I remember a time when having $1 million when you retire means you made it. You really made it. In 1995 you could have plunked down the entire $1 million into 10 year treasuries and lived on 8% yields. Compare that to the paltry 1.6% yield today.
What $1 Million Used To Get Us In Retirement
For comparison sake, I wanted to see what $1 million could get a couple if they retired at age 65 in the year 1995. If they put every penny into 10 year treasury bonds, how much money could they spend each year? I analyzed this situation in our WealthTrace Personal Financial Planner, which is available to the public as well.
For this exercise I assumed 3% inflation, $45,000 in combined social security, and a life expectancy of 90 for both people. I also assumed that half of their money is taxable and half is in an IRA. What I found is astonishing compared to today's financial plans. I found that this couple could spend $75,000 per year in retirement and still have over $1 million dollars (inflation-adjusted, real dollars) when they both hit their life expectancy. You can see below that their income in retirement easily covers all expenses and taxes in every year.

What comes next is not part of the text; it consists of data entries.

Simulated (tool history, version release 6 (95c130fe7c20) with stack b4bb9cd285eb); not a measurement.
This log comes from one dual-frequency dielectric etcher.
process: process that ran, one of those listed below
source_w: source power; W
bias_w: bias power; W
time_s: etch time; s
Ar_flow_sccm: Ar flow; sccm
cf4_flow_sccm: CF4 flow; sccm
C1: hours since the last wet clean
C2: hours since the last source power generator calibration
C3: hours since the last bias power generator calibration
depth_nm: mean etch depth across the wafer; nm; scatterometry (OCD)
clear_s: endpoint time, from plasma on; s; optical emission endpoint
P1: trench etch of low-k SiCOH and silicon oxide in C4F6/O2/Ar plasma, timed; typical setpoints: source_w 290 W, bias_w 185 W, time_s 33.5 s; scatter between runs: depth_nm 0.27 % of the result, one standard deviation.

I also found that their probability of never running out of money, using our Monte Carlo analysis, is 100%! I honestly never see a 100% probability with financial plans today. Why? Because nobody invests solely in treasuries. They can't because interest rates are just too low.
Looking at this another way, if this couple retired earlier at age 57, they would still have an 80% chance of never running out of money in retirement.
Now What Does $1 Million Get You?
Oh, those were the days. Today most of us are banging our heads against the wall trying to navigate ultra-low interest rates and a stock market that appears to be propped up by these same low interest rates.
If this same couple took their $1 million today and invested all of it in 10 year treasury bonds, their probability of never running out of money plummets to only 60%. Even with $1 million saved, this couple is in trouble if they cannot find alternative investments to treasury bonds.
Bridging The Gap With Dividend-Growth Stocks
My solution to today's dilemma when it comes to investing for retirement is to look very closely at dividend-growth stocks. But not just any dividend payer with a high dividend yield. What we are after for the long run is dividend payers who have a long history of increasing their dividends, even in recessions.
My favorite way to reduce volatility while maintaining reasonable levels of return is to buy high quality dividend paying stocks that have a history of rising dividends over time. A few of my favorite dividend payers for retirement portfolios that have consistently raised their dividends over the years are Johnson & Johnson (NYSE:JNJ), Procter & Gamble (NYSE:PG), Wal-Mart (NYSE:WMT), Coca-Cola (NYSE:KO), and Exxon (NYSE:XOM).
|Company||Div. Yield||5 Yr. Div Growth |
I took 75% of this couple's savings and placed it into a basket of dividend-growth stocks with characteristics that mimic the above companies. I left the remaining 25% in 10 year treasury bonds. I re-ran their plan and found that their probability of never running out of money jumps to 75%.
Having only a 3 out of 4 chance of never running out of money in retirement is disconcerting to many people, and it should be. But this is the financial world we now live in with interest rates being so low and many being forced to put more money into the stock market than they would like.
So how can we boost this couple's chances? One way is for them to cut spending. I have recently written about planning for different budgets in retirement. If they decrease their spending in retirement by $5,000 per year, their probability of not running out of money increases to 84%. If they instead retire two years later (at age 67) their probability jumps to 83%.
We live in trying times when it comes to investing for retirement. But that doesn't mean you should give up and work the rest of your life. By choosing solid dividend-growth stocks with a rich history of increasing their dividends, you can still retire relatively stress-free with dividends generating the income you need to live off of.
Disclosure: I am/we are long JNJ, XOM. I wrote this article myself, and it expresses my own opinions. I am not receiving compensation for it (other than from Seeking Alpha). I have no business relationship with any company whose stock is mentioned in this article.